Last week we touched on the concept of lo te’hey shemiya gedolah m’reiya (Rosh HaShana 25b). If beis din sees the new moon, they can declare rosh chodesh without witnesses coming forward – hearing about an event from a witness cannot be greater proof than personal observation. Yesh lachkor: does this mean that observation substitutes for testimony, i.e. it is as if those dayanim who saw the new moon have testified, or does this mean that when the moon is directly observed by dayanim no testimony is needed? Rashi seems to take the latter view, as he writes that lo te’hey shemiya gedolah m’reiya works because witnesses are not required for beis din to declare rosh chodesh -- Hashem told Moshe to declare Rosh Chodesh based on his personal observation, ka'zeh re'eh v'kadesh, without witnesses. The implication of Rashi is that if we were dealing with an area of halacha that required proof in the form of witnesses, lo te’hey shemiya gedolah m’reiya would not apply. Tosfos disagrees, as we find the concept of lo te’hey shemiya gedolah m’reiya applied even where beis din sees someone commit murder. How can Rashi cite the special din of ka’zeh re’eh v’kadesh told to Moshe in the context of Kiddush hachodesh as the source for lo te’hey shemiya gedolah m’reiya when the concept appears in other places as well?
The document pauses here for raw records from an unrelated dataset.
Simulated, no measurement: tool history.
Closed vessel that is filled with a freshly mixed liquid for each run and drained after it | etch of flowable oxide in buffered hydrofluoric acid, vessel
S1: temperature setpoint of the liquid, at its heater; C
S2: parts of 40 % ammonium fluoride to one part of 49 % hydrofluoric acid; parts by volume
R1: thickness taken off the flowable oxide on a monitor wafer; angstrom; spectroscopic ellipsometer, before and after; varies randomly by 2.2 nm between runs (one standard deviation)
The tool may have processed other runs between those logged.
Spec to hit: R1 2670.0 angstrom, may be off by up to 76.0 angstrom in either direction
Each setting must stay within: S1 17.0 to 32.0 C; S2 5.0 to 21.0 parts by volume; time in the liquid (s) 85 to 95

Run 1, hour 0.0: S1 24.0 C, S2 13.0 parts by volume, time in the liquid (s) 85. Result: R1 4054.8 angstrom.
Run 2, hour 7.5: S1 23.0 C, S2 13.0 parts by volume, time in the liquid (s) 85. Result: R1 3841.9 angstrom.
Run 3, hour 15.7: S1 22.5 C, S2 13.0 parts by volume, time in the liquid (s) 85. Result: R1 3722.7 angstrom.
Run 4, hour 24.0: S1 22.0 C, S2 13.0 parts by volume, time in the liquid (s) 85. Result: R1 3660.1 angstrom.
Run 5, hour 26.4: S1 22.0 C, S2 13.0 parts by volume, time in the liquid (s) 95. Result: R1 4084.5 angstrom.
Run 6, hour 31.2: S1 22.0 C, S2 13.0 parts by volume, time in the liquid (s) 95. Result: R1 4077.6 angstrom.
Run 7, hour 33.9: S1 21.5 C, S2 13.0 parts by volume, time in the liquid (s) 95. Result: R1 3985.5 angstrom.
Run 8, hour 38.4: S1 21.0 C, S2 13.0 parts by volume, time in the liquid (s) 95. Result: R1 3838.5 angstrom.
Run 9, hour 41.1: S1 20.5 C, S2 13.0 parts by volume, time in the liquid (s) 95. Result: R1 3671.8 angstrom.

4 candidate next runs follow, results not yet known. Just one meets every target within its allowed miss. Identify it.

The process of kiddush hachodesh as described in the Torah involves beis din declaring rosh chodesh based on witnesses’ testimony or beis din’s own observation of the new moon’s appearance. Our present calendar, however, is based on calculations of when the moon will appear -- we have no beis din which declares rosh chodesh and no witnesses coming forward to testify. What gives our calendar validity? Ramban in his comments to Sefer haMitzvos (153) explains that when Hillel II formalized the cheshbon/calculations that would predict all future roshei chodesh, his beis din in effect did a kiddush hachodesh for all those future events. Rambam disagrees and writes that it is the observance of rosh chodesh by the Jewish community, meaning the community in Eretz Yisrael (an important aside: the Rambam tells us that there will always be a remnant of the Jewish people in Eretz Yisrael), which effectively makes it rosh chodesh. According to the Rambam, if rosh chodesh is a function of observance by the people, what are we to make of all the halachos describing beis din’s role in vetting witnesses and declaring rosh chodesh?
R’ Soloveitchik in an essay in Koveitz Ch. Torah distinguished between two roles of beis din. We are familiar with the role of beis din acting as a judicial body, but beis din also serves a secondary role as the representatives of klal yisrael. Where halachos call for a consensus of the people, this consensus is not measured by popular vote, but is reflected in the action of beis din (sanhedin in particular). The halachos of rosh chodesh that speak of a declaration by beis din in concert with the nasi being present reflects this role. Rosh chodesh is established by the people; beis din is simply their representative.
Based on this analysis of the Rambam, I think we can perhaps suggest an explanation of why Rashi cites a pasuk to justify lo te’hey shemiya gedolah m’reiya in the context of kiddush hachodesh. True, lo te’hey shemiya gedolah m’reiya applies in other contexts, even in capital cases, but in those other areas the substitution of beis din’s own observation for witnesses’ testimony is part and parcel of the judicial process of establishing the facts of the case and deciding on a verdict. Rashi felt compelled to cite a pasuk to justify lo te’hey shemiya gedolah m’reiya, allowing private observation in place of public testimony, even in the context of kiddush hachodesh, where beis din serves not as judges, but as representatives.
(See Moadim u'Zmanim vol 1 for a different explanation of Rashi).